Propose for a movable SubArray

proposal

#1

As is known views themselves need memory to hold some information. The fact that views are often used as temporaries leads to unnecessary (de)allocations when the same view is used multiple times. Moreover, this behavior unfavors the use of views in scenarios when views are all of the same shape, only differ in offsets (think 2d convolution for example, and in general any moving window algorithms).

The situation can be mitigated if we can set! the offset of views (a.k.a. SubArrays), preferably with or without boundchecking:

move_unsafe!(x::SubArray, diff_in_cartian_offsets...) = x.offset1 = ???
move!(x::SubArray, diff_in_cartian_offsets...) = boundcheck && x.offset1 = ???

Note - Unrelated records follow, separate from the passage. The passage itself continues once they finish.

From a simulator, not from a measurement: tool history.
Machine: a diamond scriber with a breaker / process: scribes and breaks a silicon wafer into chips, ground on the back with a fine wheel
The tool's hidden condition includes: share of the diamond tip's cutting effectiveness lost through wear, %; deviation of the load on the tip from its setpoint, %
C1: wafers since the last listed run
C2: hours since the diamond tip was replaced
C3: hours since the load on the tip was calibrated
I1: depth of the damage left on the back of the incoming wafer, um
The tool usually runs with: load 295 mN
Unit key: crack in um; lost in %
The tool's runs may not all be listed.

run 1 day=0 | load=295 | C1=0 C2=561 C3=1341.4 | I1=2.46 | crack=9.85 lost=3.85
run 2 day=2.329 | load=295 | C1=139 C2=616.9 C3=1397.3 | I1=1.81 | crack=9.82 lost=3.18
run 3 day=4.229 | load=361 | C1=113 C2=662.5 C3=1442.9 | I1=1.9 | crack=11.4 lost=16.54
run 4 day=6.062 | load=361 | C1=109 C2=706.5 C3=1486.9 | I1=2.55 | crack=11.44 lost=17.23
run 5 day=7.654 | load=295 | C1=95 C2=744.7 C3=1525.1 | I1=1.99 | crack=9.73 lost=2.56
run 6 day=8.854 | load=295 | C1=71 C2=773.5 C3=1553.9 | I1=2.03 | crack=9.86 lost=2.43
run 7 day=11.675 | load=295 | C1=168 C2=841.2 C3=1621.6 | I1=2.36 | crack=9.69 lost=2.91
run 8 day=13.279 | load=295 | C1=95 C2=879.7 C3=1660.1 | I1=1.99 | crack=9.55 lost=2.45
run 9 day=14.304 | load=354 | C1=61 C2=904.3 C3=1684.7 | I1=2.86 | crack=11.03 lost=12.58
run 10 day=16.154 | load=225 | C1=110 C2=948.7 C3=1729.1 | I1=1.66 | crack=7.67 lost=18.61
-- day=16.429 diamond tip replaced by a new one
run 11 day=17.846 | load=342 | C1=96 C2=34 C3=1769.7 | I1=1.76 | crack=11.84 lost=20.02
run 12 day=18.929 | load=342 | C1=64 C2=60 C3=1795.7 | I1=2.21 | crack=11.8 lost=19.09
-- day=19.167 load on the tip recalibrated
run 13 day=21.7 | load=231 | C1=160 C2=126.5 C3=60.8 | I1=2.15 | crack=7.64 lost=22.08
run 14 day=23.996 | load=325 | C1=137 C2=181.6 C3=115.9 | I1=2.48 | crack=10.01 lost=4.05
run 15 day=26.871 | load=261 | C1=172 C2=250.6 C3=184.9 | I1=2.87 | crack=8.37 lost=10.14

So to iterate through column of an x::Array{T,2} I can just type

v = view(x, :, 1)
for i in 1:size(x)[end]
    move!(x, 0, 1)
    ...use x...
end

with the following benefits:

  • v only get allocated once;
  • no hand unrolling of loops like now when we find the overhead of x[:,i] unacceptable.

AFAIK this can not be non-breakingly implemented now since SubArrays are immutable.
So do you think a movable SubArray is the right way to go?

=====================================================
If you are not convinced of the performance hit here is a illustrative benchmark.

function conv2d_view(x::Array{T,2}, k::Int) where T
    ni, nj = collect(size(x)) - k + 1
    y = fill(zero(T), ni, nj)
    km1 = k-1
    for j in 1:nj
        for i in 1:ni
            y[i,j] = sum(view(x, i:i+km1, j:j+km1))
        end
    end
    return y
end
function conv2d_loop(x::Array{T,2}, k::Int) where T
    ni, nj = collect(size(x)) - k + 1
    y = fill(zero(T), ni, nj)
    km1 = k-1
    for j in 1:nj
        for i in 1:ni
            for n in 0:km1
                for m in 0:km1
                    y[i,j] += x[i+m, j+n]
                end
            end
        end
    end
    return y
end

using BenchmarkTools
n = 1000
x = randn(n, n)
k = 3

julia> @benchmark conv2d_view($x, $k)
BenchmarkTools.Trial: 
  memory estimate:  68.41 MiB
  allocs estimate:  996179
  --------------
  minimum time:     25.539 ms (6.65% GC)
  median time:      25.768 ms (6.88% GC)
  mean time:        26.733 ms (9.59% GC)
  maximum time:     100.454 ms (61.82% GC)
  --------------
  samples:          187
  evals/sample:     1

julia> @benchmark conv2d_loop($x, $k)
BenchmarkTools.Trial: 
  memory estimate:  7.62 MiB
  allocs estimate:  175
  --------------
  minimum time:     16.466 ms (0.00% GC)
  median time:      16.851 ms (0.00% GC)
  mean time:        17.325 ms (2.45% GC)
  maximum time:     64.073 ms (73.48% GC)
  --------------
  samples:          289
  evals/sample:     1

julia> versioninfo()
Julia Version 0.7.0-DEV.4722
Commit 8a5f747 (2018-03-29 19:53 UTC)
Platform Info:
  OS: Linux (x86_64-linux-gnu)
  CPU: Intel(R) Core(TM) i7-6800K CPU @ 3.40GHz
  WORD_SIZE: 64
  LIBM: libopenlibm
  LLVM: libLLVM-3.9.1 (ORCJIT, broadwell)
Environment:

Simulate Tuple{Vararg{T1,N},T2} where{T1, N, T2}
#2

Did you try v0.7 (recent master)? The compiler is becoming eerily really clever about memory management for small transient immutables.


#3

FWIW, putting @inbounds on the loop function will likely make it perform significantly better.

I think (in 0.7) the view allocations are only elided if they are only used in functions that end up inlined.


#4

post updated with a simple benchmark on the latest master


#5

I did run that test. On my node I had (view vs loop) ~ (15ms vs 8ms). I just refrained from posting that for simplicity.


#6

Just for what it’s worth, the long-term goal with SubArray has been to improve GC support for immutables that contain mutable objects — that should make it able to be passed as a stack-allocated value and avoid this issue. That’s https://github.com/JuliaLang/julia/pull/18632.

And then there’s also a potential for “mutating” immutables — https://github.com/JuliaLang/julia/pull/21912.

I don’t think making SubArray mutable is going to be the direction we want to take — it’s not breaking now but in the future we’ll have better support for immutables that could make it even faster. And then going back to immutable will be breaking.


#7

Thank you for the explanation, and the links are immensely enriching!